An order granting, denying, or modifying an injunction is immediately appealable. Both trial courts and appellate courts have the discretionary power to enter stay orders.
Scope and effect of appellate proceedings
Effect of filing an appeal
If a litigant files an appeal in a commercial dispute, does it stay enforcement of the trial court judgment?
The judgment is stayed only if the appellant posts an adequate bond or other security. Typically, a court order is required to secure a stay.
Scope of appeal
On an appeal from a commercial dispute, may the first-level appellate court consider the facts and law anew, or is its power to review limited?
The court of appeals will review legal issues ‘de novo’ (without deference to the trial court), but its authority to review factual issues is circumscribed. Factual findings by a district judge will be sustained unless ‘clearly erroneous’, while factual findings by a jury will be sustained if supported by ‘substantial evidence’. Evidentiary and most procedural rulings are reviewed for an ‘abuse of discretion’. The standard of review can be an important consideration in determining which issues to appeal (or not to appeal) and must be examined carefully in each particular case.
If a party is dissatisfied with the outcome of the first-level appeal, is further appeal possible?

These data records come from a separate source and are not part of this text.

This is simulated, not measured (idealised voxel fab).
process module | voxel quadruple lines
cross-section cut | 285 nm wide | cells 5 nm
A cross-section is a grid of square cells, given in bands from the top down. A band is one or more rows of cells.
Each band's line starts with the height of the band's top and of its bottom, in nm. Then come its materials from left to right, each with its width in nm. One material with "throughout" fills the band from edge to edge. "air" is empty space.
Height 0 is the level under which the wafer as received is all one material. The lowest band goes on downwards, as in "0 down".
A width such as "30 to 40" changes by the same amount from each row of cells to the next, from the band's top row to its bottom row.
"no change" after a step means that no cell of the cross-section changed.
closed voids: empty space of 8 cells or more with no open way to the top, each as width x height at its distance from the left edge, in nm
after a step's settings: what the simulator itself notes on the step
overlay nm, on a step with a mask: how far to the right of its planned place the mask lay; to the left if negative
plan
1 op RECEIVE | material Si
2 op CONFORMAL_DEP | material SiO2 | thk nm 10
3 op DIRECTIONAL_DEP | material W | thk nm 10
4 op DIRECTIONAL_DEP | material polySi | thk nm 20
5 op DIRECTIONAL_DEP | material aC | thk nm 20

The losing party in the court of appeals may petition the Supreme Court for review. The Supreme Court has purely discretionary jurisdiction and accepts fewer than 100 cases per year (from more than 5,000 petitions filed). The petition process involves a separate round of briefing in which the parties present arguments as to why the Supreme Court should or should not accept review of the case. Cases in which the Supreme Court grants review often involve issues on which there are conflicting decisions among the courts of appeals, a decision by a court of appeals that conflicts with a decision of the Supreme Court, or an important question of federal law that has not yet been addressed by the Supreme Court. The Supreme Court rarely accepts cases involving only a dispute about the application of settled law to a particular set of facts.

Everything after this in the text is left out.